I am what you could call a fan boy. For those that do not know the term, it means I enjoy all these movies based on superheroes. My wife tells me I am like a child.
I take that as a compliment.
I watch with a sense of wonderment at the visuals and take in the story wholeheartedly, no matter how strange and obscure the story may be presented. In other words, I take it in with the same naivety as a child.
This last weekend I was shooting in a national archery tournament in Cullman, Alabama. I had some equipment issues early on but kept my head in the game and shot fairly well considering. On Sunday, after hitting a called 12 spot on a leopard from 40 yards, I was bouncing with excitement. The day was beautiful, my shot was on (I had the third most 12s on the second day of the tournament), and I had executed a truly tough shot. Again, you could say I acted as a child, but I did not act childish.
A few weeks ago, while working on a story for a magazine column I write monthly, I found myself on the coast fishing for sheepshead and some bottom fish. I was having some moderate success and after a while begin fishing with two poles with different baits. I reeled one line in and checked a piece of shrimp on one of the hooks. To my amazement, there was a fish between one and two inches long with a strand of the shrimp in its mouth. I could not help but break out in a hearty laugh at this sight and held the minnow in my hand. I took a couple of photos, dipped my hand in the water for a bit so it would continue living, and then studied it.
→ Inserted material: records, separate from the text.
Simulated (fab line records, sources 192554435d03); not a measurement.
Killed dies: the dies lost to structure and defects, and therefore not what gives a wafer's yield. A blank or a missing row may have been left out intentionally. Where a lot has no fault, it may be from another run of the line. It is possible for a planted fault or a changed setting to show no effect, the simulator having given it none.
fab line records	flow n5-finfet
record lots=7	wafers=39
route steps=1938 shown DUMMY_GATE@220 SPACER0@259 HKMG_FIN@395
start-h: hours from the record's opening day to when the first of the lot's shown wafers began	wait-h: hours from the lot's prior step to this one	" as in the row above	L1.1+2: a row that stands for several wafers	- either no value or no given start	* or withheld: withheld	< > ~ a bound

I wanted to know all I could about this little ambitious fellow. It was the same intrigue a kid at his first petting zoo would have.
With hunting season just a few weeks away, I realize most of the times spent in the stand are much the same way. I listen to the eerie and strange sounds of the darkness imagining what would make the various calls and what they are doing. Only experience enlightens you with that knowledge, and the learning is the fun.
I sit in amazement as the groundhog stands and waddles repeatedly on the edge of the field taking in its last meal before entering his den. A lone grey fox trots across the field in the distance. A few birds playfully bounce from branch to branch, chirping and chattering to each other. A raccoon family makes their way down a tree scurrying towards the corn pile. Even the last run of the squirrel from a far off tree back to its nest in the swinging pine nearby brings a brief bit of excitement.
Times like that make me never want to grow up. I want to remain a child forever if that is the true feeling.
I understand what the professional hunter is doing in those television shows as he holds up the antlers and head of his downed trophy. He is not measuring it in his head at first glance. No, he is connecting with that inner child and admiring and learning about this fantastic creature he has just bested.
How much happier could this world be if we all connected to that inner child and enjoyed the simpler things that lie nearby to us?